Tanzanite can be confused with sapphire. Interference figure, refractive index, and specific gravity can easily separate tanzanite from sapphire.

Color

Violet blue to blue to bluish purple. The color is due to vanadium.
Someone once described the color of tanzanite as "Tanzanite looks like sapphire wishes it could look" [Wise, 2003].

Diaphaneity

Transparent.

Magnification

Tanzanite is a type I stone on the GIA clarity scale and is usually not included.

Refractometer

n_α = 1.685 - 1.696, n_β = 1.693 -1.702 and n_γ = 1.700 -1.707 with a birefringence of 0.008 - 0.013.
The optic nature is biaxial +.

Other stones falling in this range are:

Diopside (higher birefringence)
Sinhalite (higher birefringence)
Idocrase (higher refractive index and lower birefringence)

Specific gravity

3.25 - 3.60 (mean 3.35).
Tanzanite will sink slowly in methylene iodide (sg = 3.33).

Spectroscope

Figure $\PageIndex{1}$ : Spectrum of blue, transparent tanzanite.
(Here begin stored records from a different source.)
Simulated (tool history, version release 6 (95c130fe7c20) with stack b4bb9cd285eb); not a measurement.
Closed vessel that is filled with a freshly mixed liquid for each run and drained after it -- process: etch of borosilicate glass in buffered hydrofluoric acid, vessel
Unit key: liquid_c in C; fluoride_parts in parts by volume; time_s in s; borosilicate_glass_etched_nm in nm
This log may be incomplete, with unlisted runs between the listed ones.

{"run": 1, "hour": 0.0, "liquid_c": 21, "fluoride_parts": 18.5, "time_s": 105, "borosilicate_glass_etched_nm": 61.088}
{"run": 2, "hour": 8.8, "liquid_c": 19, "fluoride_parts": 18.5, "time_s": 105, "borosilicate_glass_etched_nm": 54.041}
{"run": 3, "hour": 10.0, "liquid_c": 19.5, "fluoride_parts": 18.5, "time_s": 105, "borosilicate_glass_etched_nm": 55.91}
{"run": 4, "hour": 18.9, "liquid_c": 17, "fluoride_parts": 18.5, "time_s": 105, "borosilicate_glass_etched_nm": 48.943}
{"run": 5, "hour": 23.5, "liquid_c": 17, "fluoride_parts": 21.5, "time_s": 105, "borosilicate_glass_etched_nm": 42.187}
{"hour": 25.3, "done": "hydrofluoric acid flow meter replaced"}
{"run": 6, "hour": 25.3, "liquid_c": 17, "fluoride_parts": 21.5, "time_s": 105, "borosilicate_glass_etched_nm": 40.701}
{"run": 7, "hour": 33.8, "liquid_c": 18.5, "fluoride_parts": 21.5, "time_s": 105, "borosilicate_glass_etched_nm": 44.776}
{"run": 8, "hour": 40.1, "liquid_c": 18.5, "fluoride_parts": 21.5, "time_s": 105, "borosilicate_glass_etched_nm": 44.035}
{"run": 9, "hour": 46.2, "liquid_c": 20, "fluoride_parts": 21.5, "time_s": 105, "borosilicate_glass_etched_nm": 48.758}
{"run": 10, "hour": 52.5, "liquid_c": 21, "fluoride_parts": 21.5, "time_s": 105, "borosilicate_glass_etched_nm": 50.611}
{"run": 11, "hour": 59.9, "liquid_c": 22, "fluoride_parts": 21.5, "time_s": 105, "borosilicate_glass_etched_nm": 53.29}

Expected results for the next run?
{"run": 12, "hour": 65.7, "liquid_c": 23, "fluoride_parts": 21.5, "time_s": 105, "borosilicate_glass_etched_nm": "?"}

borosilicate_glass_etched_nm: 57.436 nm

Untreated tanzanite will show weak bands in the yellow-orange, red, green and blue. Heat treated tanzanite may show even weaker bands or none at all (especially in lighter colors).

Pleochroism

Natural tanzanite does occur and it exhibits strong trichroism. The typical colors are violet to purplish red, blue and green (the green portion may also be yellow).
Most tanzanite on the market is heated brownish zoisite and shows two distinct colors under the dichroscope: violet to purplish red and blue. There will be two shades of blue, so the stone is still considered as trichroic, but the yellow or green is not observed in these heated stones. For that reason, it is often referred to as being dichroic.

Durability

Tanzanite is relatively soft on the Moh's scale (6½) so care should be taken not to scratch it. Due to its perfect prismatic cleavage it can easily break when hit with a hard and/or sharp object.

Phenomena

Cat's eye stones are known to exist.

Treatments

Usually, Tanzanite is heat treated to remove the yellow-green to brown components. Heating is usually conducted at temperatures between 400 and 600 degrees centigrade. As Tanzanite's color largely depends on the ratio of Vanadium and Titanium within its crystal structure, any changes to this delicate balance have a marked effect on its color. Heating results in a valence exchange reaction or redox reaction which causes an increase in the violet and blue colors and renders the Titanium colorless. The image below shows Tanzanite crystals before and after heating.

Figure $\PageIndex{2}$

Tanzanite pictures

Figure $\PageIndex{3}$ : Rought Tanzanite showing burgundy color, untreated, directly in Mirerani.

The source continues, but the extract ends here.